The opening night to Hart House Theatre’s production of The Tempest started with a bang. An appropriate beginning for one of Shakespeare’s most stimulating plays, the Hart House production was a storm of flashing lights and booming noise. At moments reminiscent of a rave, the elaborate designs and extravagant sounds sent a surge of electricity running throughout the theatre.   

The Tempest starts out in the middle of a sea-storm while the protagonist Prospero’s brother Antonio’s ship is nearing the island in which Prospero and his daughter Miranda have been stranded. Production director Jeremy Hutton, clearly not one to shy away from the technical side of a performance, arranged for a grandiose opening scene of loud crashes and flashing lights.
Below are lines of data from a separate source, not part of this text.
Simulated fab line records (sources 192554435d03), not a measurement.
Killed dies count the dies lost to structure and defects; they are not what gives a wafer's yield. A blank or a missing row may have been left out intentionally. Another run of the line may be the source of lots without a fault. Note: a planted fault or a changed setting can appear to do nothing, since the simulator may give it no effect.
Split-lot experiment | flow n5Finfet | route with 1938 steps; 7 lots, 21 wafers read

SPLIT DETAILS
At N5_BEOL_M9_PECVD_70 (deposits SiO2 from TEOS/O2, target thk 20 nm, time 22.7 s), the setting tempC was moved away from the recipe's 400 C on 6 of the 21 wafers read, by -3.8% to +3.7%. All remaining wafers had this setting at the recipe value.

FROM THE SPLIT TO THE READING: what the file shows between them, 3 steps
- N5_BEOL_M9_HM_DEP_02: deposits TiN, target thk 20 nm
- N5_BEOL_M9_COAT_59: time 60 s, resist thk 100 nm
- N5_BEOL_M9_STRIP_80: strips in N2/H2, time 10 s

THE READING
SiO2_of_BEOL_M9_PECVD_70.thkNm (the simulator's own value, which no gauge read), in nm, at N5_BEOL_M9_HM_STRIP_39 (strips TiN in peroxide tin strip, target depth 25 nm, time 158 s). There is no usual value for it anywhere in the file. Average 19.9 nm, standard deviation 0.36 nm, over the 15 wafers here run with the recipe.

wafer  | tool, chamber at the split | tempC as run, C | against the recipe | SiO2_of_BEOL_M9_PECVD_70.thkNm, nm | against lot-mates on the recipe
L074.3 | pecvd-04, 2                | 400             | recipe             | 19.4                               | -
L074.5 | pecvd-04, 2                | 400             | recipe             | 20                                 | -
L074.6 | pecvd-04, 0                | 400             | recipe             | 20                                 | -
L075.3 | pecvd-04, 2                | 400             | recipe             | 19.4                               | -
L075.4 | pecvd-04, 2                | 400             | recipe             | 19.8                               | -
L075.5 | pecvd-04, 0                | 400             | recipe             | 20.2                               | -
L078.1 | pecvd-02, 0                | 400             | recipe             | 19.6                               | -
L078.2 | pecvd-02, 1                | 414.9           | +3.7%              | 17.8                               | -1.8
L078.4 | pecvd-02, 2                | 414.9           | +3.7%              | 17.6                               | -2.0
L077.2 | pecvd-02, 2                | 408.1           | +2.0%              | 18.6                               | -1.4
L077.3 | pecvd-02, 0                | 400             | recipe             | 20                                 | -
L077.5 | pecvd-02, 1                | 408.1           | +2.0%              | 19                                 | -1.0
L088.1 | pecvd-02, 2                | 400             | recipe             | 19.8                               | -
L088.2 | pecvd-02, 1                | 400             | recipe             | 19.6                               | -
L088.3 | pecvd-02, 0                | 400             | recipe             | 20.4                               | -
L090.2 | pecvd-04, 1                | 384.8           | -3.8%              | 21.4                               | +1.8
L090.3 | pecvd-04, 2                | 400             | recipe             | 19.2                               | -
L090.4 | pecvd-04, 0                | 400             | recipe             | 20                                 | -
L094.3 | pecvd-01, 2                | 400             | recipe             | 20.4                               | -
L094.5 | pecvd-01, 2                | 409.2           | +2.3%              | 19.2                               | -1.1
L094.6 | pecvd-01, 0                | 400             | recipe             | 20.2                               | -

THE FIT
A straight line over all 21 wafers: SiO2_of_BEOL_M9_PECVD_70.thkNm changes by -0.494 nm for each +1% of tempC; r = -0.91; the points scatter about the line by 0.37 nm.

 As the play carried on, the audience was introduced to the play’s lead, the vengeful wizard Prospero (Peter Higginson), and Miranda (Katherine Fogler), before the play breaks off into its three separate plot lines. In one, Miranda and Ferdinand (Andrei Preda) fall in love. In another, the spirit Ariel (Amaka Umeh) thwarts a murder plot between the stranded nobels. In the third, Stephano (Paolo Santalucia), Trinculo (Cameron Laurie), and Caliban (William Foley) ham it up as drunkards planning a rebellion against Prospero. 

All three plot lines are equally enticing, with the comedic characters Stephano and Trinculo proving to be exceptionally hilarious. Santalucia and Laurie put on a wonderful performance as slapstick winos — they encounter Caliban, Prospero’s slave, who is convinced they have come from the moon. From that point of introduction, an array of outlandish jokes and phallic humour ensues. 

The acting throughout this play was superb, although leading man, Higginson, sometimes fell short. Generally presenting a good rendition of the brooding wizard, I couldn’t help but feel that Prospero, who is known to be vengeful and menacing, was a bit too much of a softie.

 The dialogue was often delivered with a soothing, wise old-man voice, when it should have been delivered with vigor and a hint of wrath. Unfortunately, stomping his staff against the ground every thirty-seconds just didn’t cut it. 

All-in-all, The Tempest was an exceptionally entertaining piece of theatre. For a performance that lasts a whopping two hours and forty minutes, the play managed to maintain the audiences attention throughout, and that is something that’s worth applauding.